Personifying artistry and activism, many memorialize a veteran singer, actor and activist.
Mr. Harold George Bellanfanti, Jr., aka, Harry Belafonte, quietly walked into a room for an award show in the early 2000s. Everyone either stood, gasped or clapped, but we all stopped. His presence overtook the room. We were looking at decades of committed activism and a calabash filled with wisdom.
Strikingly, his presence was grand, yet underwhelming. I had been in many spaces with big names walking in. The ego often preceded them. Unlike that, Mr. Belafonte’s energy was far from the bravado I often saw with others who have far lesser resumes.
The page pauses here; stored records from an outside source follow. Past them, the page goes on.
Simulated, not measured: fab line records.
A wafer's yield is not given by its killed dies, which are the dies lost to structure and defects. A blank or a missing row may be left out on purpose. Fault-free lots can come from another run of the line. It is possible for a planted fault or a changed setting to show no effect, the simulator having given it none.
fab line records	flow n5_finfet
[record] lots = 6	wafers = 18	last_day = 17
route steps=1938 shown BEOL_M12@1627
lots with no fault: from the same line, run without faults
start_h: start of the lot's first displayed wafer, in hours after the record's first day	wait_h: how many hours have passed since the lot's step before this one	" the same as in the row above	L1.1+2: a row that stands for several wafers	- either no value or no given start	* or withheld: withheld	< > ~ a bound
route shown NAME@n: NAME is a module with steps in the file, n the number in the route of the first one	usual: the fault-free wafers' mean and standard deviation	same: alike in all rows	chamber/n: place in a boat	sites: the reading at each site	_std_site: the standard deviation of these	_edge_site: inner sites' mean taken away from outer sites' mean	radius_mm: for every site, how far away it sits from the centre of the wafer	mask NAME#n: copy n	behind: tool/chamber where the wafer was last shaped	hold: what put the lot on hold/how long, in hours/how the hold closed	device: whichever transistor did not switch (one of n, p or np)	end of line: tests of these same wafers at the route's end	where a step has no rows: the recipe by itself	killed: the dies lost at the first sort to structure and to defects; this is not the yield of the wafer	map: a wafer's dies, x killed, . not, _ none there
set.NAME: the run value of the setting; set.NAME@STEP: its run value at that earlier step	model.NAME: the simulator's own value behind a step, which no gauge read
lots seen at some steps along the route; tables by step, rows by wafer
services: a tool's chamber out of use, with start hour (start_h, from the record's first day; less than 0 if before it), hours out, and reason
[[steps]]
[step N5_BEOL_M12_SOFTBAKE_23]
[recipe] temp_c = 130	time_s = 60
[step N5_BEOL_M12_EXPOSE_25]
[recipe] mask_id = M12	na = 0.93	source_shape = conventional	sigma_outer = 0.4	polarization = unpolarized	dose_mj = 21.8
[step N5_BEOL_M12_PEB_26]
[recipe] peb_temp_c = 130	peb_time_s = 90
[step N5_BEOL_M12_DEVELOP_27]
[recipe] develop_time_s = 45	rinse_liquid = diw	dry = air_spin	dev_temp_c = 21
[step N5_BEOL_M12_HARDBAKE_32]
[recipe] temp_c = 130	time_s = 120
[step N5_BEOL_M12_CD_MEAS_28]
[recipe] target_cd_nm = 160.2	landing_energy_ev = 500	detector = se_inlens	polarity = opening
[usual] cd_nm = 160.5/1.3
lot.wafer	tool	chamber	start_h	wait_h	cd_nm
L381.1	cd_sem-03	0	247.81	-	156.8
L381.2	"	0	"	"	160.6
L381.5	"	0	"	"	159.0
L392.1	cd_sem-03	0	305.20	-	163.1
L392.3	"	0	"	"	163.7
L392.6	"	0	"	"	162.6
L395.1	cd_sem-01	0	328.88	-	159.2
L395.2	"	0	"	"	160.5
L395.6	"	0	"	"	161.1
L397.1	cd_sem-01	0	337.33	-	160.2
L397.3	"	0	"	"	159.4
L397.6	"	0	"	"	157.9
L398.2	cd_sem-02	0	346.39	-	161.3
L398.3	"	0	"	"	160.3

Then, I was a young Los Angeles journalist in my early 20s. At that time, I wrestled with ideas around power and inequity while covering a succession of sad stories around Black people. When I saw Mr. Belafonte at that press junket, I witnessed the most refined dignity carefully ensconced in well-curated authority. His appearance became my reassurance to move forward, but learn the time-honored wisdom of the power in goodwill.
Mr. Belafonte spoke for about 15 minutes. His signature raspy voice, ever so measured, told tales of activism interwoven with a sage’s perspective. Much like a vintage calypso song carrying as much sweetness and vivacity since its debut.
After finding out about Mr. After Belafonte’s passing on April 25, 2023 at the age of 96, I could only offer gratitude and celebration. His life was beyond well-lived. His unyielding commitment to justice and human rights expands beyond the celestial mappings of man. When looking at his epic journey, from first breath to last, no obituary, or biography, as detailed as they might be, can fathom the memories and lived experiences he gathered.
One that I hold with reverence is that he provided financial support to activists and the children to those advocates who were slain. Two stories come to mind. At the height of the most intense battles in Civil Rights, he funded a trip for a number of Civil Rights leaders to get some rest and reprieve on a trip to Africa. Fannie Lou Hamer, one of the activists, spoke about the collective journey in detail. It would be her only trip there.
The other story is how Mr. Belafonte helped with the expenses in maintaining both Martin Luther King Jr.’s and Malcolm X’s families after their murders.
My grandmother also transitioned at 96. During the last months of her life she spoke about some of the incidents that shaped her perspective. One of them was the controversial trial of her father who was acquitted for killing a white man in Louisiana in the early 20th century. Though he had to leave town, years later his body parts were found on the train tracks of St. Martinville. When reading her obituary, I learned that she was a secret card-carrying member of the NAACP. I know that moment changed, yet activated her.
So when a friend asked about my feelings around my grandmother’s death, it was clear to me that she showed me how to die through how she lived. That is Mr. Belafonte to me.